SEN. DEBBIE STABENOW: This isn’t just an acquisition of a company. It’s 25 percent of the pork industry in the United States.
NATHAN HALVERSON: Stabenow worried that the Smithfield takeover could signal a long-term threat to the vital American food industry.
SEN. DEBBIE STABENOW: This is a precedent-setting case.
NATHAN HALVERSON: As the U.S. government reviewed the deal, Stabenow called a Senate hearing to take a deeper look at the first Chinese purchase of a major American food company.
MAN: This is really all about control.
NATHAN HALVERSON: Daniel Slane, a congressional adviser who receives classified China briefings from the CIA, warned of Chinese government involvement.
DANIEL SLANE, U.S.-China Economic and Security Review Commission: They have told their domestic industries, like Shuanghui, go out and find these companies and acquire them. And, in effect, American companies are not competing with a Chinese company, but with the Chinese government, and they can’t win that competition.
NATHAN HALVERSON: Larry Pope, president and CEO of Smithfield Foods, said this was simply the case of one private company buying another.
MAN: Would you agree that Shuanghui is a state-controlled company?
LARRY POPE, CEO, Smithfield Foods: No, I wouldn’t agree, Senator, that it is a state-controlled company. I think the — I think that’s fairly easy to research. So, I would just ask Mr. Slane to do the research. And maybe he’s just got some bad information.
NATHAN HALVERSON: Some senators even laughed off Slane’s remarks.

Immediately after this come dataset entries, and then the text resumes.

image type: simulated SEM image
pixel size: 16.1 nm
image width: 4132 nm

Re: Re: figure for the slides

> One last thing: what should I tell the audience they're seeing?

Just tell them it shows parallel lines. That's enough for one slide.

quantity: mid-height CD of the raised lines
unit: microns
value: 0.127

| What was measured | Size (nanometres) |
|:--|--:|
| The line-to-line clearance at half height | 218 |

MAN: Did you realize you were the victim of a Chinese communist plot?
(LAUGHTER)
LARRY POPE: Senator, I didn’t — to this moment, I’m not sure I understand I’m the victim of a communist plot.
MAN: And the control of your company somehow…
(LAUGHTER)
NATHAN HALVERSON: In his written testimony, Pope said the Chinese government has absolutely no ownership stake or management control in Shuanghui.
DANIEL SLANE: He’s either lying or he’s delusional, one or the other. I just don’t think he understands the situation. And you can’t expect him to be a China expert. His job is to do what’s in the best interest of the shareholders.
NATHAN HALVERSON: The Treasury Department approved the deal last September. A special committee, which meets behind closed doors to evaluate foreign purchases of American companies, reviewed the acquisition to assess whether it posed a threat to national security, focusing on military defense.
Since Treasury’s final report is classified, the Center for Investigative Reporting spent four months determining if the Chinese government played a role in the takeover.
Carl Sanchez, the American lawyer who brokered the deal for Shuanghui, says the Chinese government’s bank, the Bank of China, approved the $4 billion loan to buy Smithfield in a single day.
Bank of China is — it’s owned by the government. So if the government has an initiative, and they want to go forward with it, the advantage is, is that they can support that.
CARL SANCHEZ, Lawyer for Shuanghui: Sure. We had our financing all lined up. We were ready to roll. We were ready to sign that agreement. We were ready to provide commitment letters from the banks for about $5 billion in financing altogether.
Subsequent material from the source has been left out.